Federal appeals court sustains Indiana city’s restrictions on ex-convict’s movements
A panel of 11 federal appeals judges voted 8-3 to reject a constitutional challenge to a lifetime ban on a convicted pedophile entering recreational facilities of the city of Lafayette, Indiana. The police chief there imposed the ban unilaterally after learning that the man, identified in court papers as Joe Doe, was watching teenagers playing in a city park while under treatment for his pedophilia.
The July 30 ruling drew a sharp dissenting opinion from three judges, who argued that the plaintiff was being punished by the city for his status as a pedophile and his sexual thoughts, in violation of his rights to liberty and freedom of thought.

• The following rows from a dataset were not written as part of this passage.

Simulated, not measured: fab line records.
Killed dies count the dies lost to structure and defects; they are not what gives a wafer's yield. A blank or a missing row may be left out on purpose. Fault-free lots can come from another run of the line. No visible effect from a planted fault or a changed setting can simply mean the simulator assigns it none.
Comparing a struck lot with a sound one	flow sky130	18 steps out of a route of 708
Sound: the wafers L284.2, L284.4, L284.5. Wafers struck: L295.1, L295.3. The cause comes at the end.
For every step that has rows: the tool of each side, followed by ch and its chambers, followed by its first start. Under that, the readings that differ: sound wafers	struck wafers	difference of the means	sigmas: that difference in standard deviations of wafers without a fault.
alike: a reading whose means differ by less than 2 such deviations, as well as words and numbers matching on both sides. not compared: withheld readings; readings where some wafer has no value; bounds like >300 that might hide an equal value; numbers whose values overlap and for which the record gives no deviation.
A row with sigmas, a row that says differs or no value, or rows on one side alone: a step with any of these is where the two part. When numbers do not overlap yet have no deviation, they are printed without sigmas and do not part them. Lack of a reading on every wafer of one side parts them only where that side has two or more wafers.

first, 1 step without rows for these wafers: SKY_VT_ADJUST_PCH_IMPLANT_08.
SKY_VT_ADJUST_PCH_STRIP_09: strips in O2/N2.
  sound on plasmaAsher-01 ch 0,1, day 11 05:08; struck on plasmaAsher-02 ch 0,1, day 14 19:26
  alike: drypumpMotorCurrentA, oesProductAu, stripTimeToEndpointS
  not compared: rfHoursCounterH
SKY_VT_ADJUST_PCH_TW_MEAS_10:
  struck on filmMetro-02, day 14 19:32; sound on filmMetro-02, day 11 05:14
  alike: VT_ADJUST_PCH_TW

According to the majority opinion by Judge Kenneth F. Ripple and the dissent by Judge Ann C. Williams, Doe had been convicted of a variety of sexual offenses toward children between 1978 through 1991, none involving violence or physical injury, and was under a psychologist’s care as well as participating in a sexual addiction support group. He has not been charged with any actual sexual offenses since 1991.
However, Doe acknowledged that, while driving home from work one day in 2001, he followed an urge to drive to a city park and watch teenagers playing softball. When he realized he might break down and attempt a sexual interaction, he fled from the park and called his psychologist, who recommended talking through the incident with his support group.
An anonymous caller tipped off the police department about Doe being seen watching children play ball in the park. The police chief, after discussing the matter with other city officials, sent Doe a letter instructing him to refrain from entering any public park facilities, including ball fields, neighborhood parks, a zoo, and several swimming pools. The ban had no specified date of termination.
Doe sued the city, claiming that he was being “punished” for his thoughts, and that this violated his rights under the First and 14th Amendments of the Constitution. During his deposition, under questioning from city attorneys, Doe admitted that he had not tried to have sex with any of a group of four teens he was watching because he had concluded it would not be “realistic” to approach that large a group.
Federal Trial Judge Allen Sharp, in Hammond, Indiana, granted the city’s motion for summary judgment. A three-judge panel of the circuit court reversed in June 2003, in an opinion by Judge Williams that featured an angry dissent by Judge Ripple. The circuit court voted for re-argument before all the active judges of the court, producing the 8-3 vote affirming the trial court on July 30, with Ripple and Williams changing places as decision-writer and dissenter.
Ripple decisively rejected the contention that the city was “punishing” Doe for his “thought.” Instead, he saw this as an entirely reasonable action to take, in light of Doe’s past criminal record and professional testimony that pedophilia cannot be cured, just controlled, and that nobody could guarantee that a pedophile would not re-offend.
“The City has not banned him from having sexual fantasies about children,” wrote Ripple. “The inescapable reality is that Mr. Doe did not simply entertain thoughts; he brought himself to the brink of committing child molestation. He had sexual urges directed toward children, and he took dangerous steps toward gratifying his urges by going to a place where he was likely to find children in a vulnerable situation.”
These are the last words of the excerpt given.